Plaintiff asserts that the forum selection clauses contained in the IPA and PRF are valid and enforceable because the provision of the Utah Insurance Code does not apply to insurance policies that are delivered or issued for delivery in another state. See Utah Code Ann. § 31A-21-101(1). Even if the provision of the Utah Insurance Code applies, Plaintiff contends that the forum selection clause contained in the IPA is valid because Utah law only prohibits insurance policies from including a forum selection clause, and the IPA is not an insurance policy.
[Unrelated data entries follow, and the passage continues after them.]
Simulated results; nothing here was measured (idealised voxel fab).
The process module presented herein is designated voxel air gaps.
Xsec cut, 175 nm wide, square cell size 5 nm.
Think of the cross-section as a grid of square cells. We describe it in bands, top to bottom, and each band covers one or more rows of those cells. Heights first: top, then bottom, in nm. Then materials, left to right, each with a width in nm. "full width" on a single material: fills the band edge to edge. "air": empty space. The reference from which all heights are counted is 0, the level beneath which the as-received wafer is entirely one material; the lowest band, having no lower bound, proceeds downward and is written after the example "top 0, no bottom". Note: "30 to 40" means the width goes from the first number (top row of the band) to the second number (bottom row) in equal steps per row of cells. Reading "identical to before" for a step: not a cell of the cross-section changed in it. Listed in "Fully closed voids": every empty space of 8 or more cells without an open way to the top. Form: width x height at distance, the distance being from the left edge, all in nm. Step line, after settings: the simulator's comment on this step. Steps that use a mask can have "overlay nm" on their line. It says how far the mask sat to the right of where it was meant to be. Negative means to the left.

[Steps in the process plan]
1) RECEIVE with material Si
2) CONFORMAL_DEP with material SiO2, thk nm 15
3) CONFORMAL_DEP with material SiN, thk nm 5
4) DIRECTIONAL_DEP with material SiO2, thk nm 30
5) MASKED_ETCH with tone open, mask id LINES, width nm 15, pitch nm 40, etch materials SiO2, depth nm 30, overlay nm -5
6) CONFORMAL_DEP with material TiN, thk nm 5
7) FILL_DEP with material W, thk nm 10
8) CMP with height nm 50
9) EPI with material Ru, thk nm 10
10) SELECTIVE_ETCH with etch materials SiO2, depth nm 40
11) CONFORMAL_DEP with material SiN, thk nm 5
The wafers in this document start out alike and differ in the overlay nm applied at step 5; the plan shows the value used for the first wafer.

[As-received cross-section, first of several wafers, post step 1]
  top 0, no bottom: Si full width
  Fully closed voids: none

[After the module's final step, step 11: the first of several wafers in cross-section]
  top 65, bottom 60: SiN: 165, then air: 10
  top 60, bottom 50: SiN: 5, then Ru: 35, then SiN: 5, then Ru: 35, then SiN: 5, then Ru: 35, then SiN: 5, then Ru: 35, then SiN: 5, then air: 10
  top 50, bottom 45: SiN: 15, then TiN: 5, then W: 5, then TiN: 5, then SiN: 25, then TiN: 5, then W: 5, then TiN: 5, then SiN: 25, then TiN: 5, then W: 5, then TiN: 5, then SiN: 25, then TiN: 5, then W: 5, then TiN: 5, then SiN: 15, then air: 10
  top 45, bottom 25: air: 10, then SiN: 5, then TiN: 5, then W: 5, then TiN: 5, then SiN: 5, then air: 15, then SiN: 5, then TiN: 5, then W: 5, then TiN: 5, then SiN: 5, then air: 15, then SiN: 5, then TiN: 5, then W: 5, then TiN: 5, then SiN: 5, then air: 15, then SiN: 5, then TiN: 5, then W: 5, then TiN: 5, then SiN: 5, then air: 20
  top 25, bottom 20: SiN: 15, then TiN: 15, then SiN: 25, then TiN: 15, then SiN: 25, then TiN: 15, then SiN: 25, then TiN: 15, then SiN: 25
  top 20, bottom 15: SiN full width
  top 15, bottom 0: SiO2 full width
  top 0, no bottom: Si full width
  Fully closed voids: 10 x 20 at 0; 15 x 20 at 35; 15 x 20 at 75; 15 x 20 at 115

Courts have generally considered a policy to be issued for delivery or delivered in the state where the insured resides. See Travelers/Aetna Ins. Co. v. Wilson, 2002 UT App. 221, ¶¶ 2, 9-10, 51 P.3d 1288. In this case, the Policy was issued in Florida, and both the PRF and the IPA pertain to Allied’s insurance coverage. Prime is an authorized insurer in the state of Florida and, as such, it was required to submit any documents pertaining to the insurance coverage to the Florida OIR for approval. Prime neglected to alter its forms in a way that would allow approval by the Florida OIR. Instead, it chose to withdraw its application for approval and retain the forum selection clause in the PRF, something that the Florida OIR specifically does not permit. Because neither the IPA nor the PRF were approved by the Florida OIR, the forum selection clauses contained in those documents are not valid or enforceable. Therefore, neither forum selection clause provides a basis for bringing this action in a Utah court.
B. Colorado River Abstention Doctrine
Furthermore, in the Tenth Circuit, the district court has discretion in deciding whether to abstain from hearing a case already proceeding in a state court. See Fox v. Maulding, 1 F.3d 1079, 1081-82 (10th Cir. 1994). In Colorado River, the Court set forth several factors that federal courts must assess when deciding whether to hear a case that is duplicative of a state court case. See Colorado River Water Conservation Dist. v. U.S., 424 U.S. 800, 811 (1976). Courts must first look to see whether there is a parallel case in a state court that “involves substantially the same claims and the same parties.” Worldlink Logistics, Inc. v. Boscov’s Dept. Store, LLC, 2007 WL 1577669, at *2. Here, the two cases at issue involve substantially the same claims and parties. Both actions involve a dispute as to the funds owed under the Policy and Allied’s entitlement to unearned premiums.
Because this first requirement is met, courts must then consider several other factors. Id. These factors include:
(1) the inconvenience of the forum, (2) the desirability of preventing piecemeal litigation, (3) the order of filing (with preference given to the first filed case), (4) avoiding obstructionist tactics, (5) the applicable law, (6) the stage of the litigation, (7) whether a res over which the state court has subject matter jurisdiction is part of the suit, and (8) comity between the federal courts. No single factor is determinative but, instead, courts must balance the factors as they apply in a given case.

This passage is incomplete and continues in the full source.